A new report by PWC, ‘Who are you calling a challenger bank’, looks at the role of new entrants to the UK banking sector in driving innovation and consumer choice.
The findings will be of interest to anyone who works in marketing in the sector, whether for a traditional or ‘challenger’ firm.
The report – based on research and interviews with CEOs of new entrants to the market – identifies four key findings:
- ‘Challenger bank’ is not a fair reflection of the services offered by these new entrants
- A more level playing field in terms of regulation will help to improve consumer choice and outcomes
- ‘Open Banking’ will deliver major change to the UK market
- Each business faces specific challenges to success
Here we look at each of these and identify the challenges – and opportunities – they pose for marketers.
What defines a challenger bank?
The term has become used to describe any bank that isn’t part of the mainstream.
Typically, the companies covered have clear and unique selling points, often around geography, product specialism or client type or need.
Looking in from the outside, the focus when talking about these companies tends to be their ability and desire to challenge the main high street banks.
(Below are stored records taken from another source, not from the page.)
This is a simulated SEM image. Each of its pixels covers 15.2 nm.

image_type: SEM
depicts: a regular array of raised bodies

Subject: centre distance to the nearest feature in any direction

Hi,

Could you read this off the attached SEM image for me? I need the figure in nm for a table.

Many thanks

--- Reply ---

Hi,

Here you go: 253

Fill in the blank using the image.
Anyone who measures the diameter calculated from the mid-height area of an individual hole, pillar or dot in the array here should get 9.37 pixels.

In fact, the report says, this tends not to be their driving force, ‘rather, their goal is to serve their target market profitably’. They are focused on the success of their own individual business models; performance in relation to their mainstream competitors isn’t their raison d’etre.
Four types of business
The report asserts that ‘there is no such thing as a challenger bank’ – instead, identifying four groupings within the sector:
- Mid-sized full service banks
- Specialist banks
- Non-banks brands
- Digital-only banks
These new entrants are shaking up expectations across the industry. Marketers – within or outside of these areas – need to be alive to the changing nature of competition and the potential impact of their new peers.
Regulation can enhance competition
Regulation is often seen as stifling innovation and competition. The report believes otherwise.
Already, regulatory policy has made it easier for new entrants to join the market. The FCA’s ‘Project Innovate’ has assisted over 300 firms to date, and its Regulatory Sandbox aims to help firms to develop new delivery methods in a compliant way. Its Advice Unit provides help for those investing in automation.
The firms taking part in the research appreciated regulatory efforts to create a more level playing field for start-ups. Future work to increase transparency of products and improve proportionate regulation, among other things, is cited as important in making more progress.
Open Banking will drive further change
What is Open Banking?
It’s a government initiative aiming to increase transparency in data and sharing, often facilitated by open source technology.
It will lead to new business models. The report believes that it will lead some firms to specialise in developing their own products in one niche area to deliver an improved customer experience. For others, the benefit will be the ability to link together offerings from a number of providers seamlessly.
The advent of Open Banking may well increase competition from companies like Amazon, Google, Facebook and Apple, all of whom own a huge amount of customer data and insight.
Adding financial services to their own offerings may see companies like these stepping between traditional banks and their customers, leaving the incumbents in a purely back-office role.
Product development will be key to ensuring your offering remains ahead of your rivals. And taking your solutions to market as quickly as possible is essential in maintaining your position.
Each business needs to overcome specific challenges to succeed
The research highlighted specific customer perception issues within each of the sectors covered.
The traditional banks need to present themselves as modern and customer-centric. Digital-only start-ups need to raise awareness offline.
Strategic decisions like which segments to target, and which products to focus on, will be vital. Products and services will need to be tailored to those market segments.
What does all of this mean for marketers?
An increasingly customer-centric market will enable customers to combine and personalise the services on offer for a more bespoke experience. Crucial to this are the digital technologies that support banks in delivering a seamless service.
For marketing teams in banks, this raises many questions.
- Who is your market?
- What products or services will you focus on?
- How can you position yourself as a provider of leading-edge, personalised services to your market?
- How does this differ from your existing offering?
- How can you keep on top of your ever-expanding list of competitors?
- How can you build a market presence within the requirements of the Financial Conduct Authority?
Whether you are a start-up or a traditional bank, all of these questions are equally relevant. Determining your strategy, and then communicating it to the market in a way that meets regulatory compliance requirements, is key.
It’s an interesting time for the UK banking sector. Keep on top of the changes and you will be well-placed to take advantages of the opportunities this evolution presents.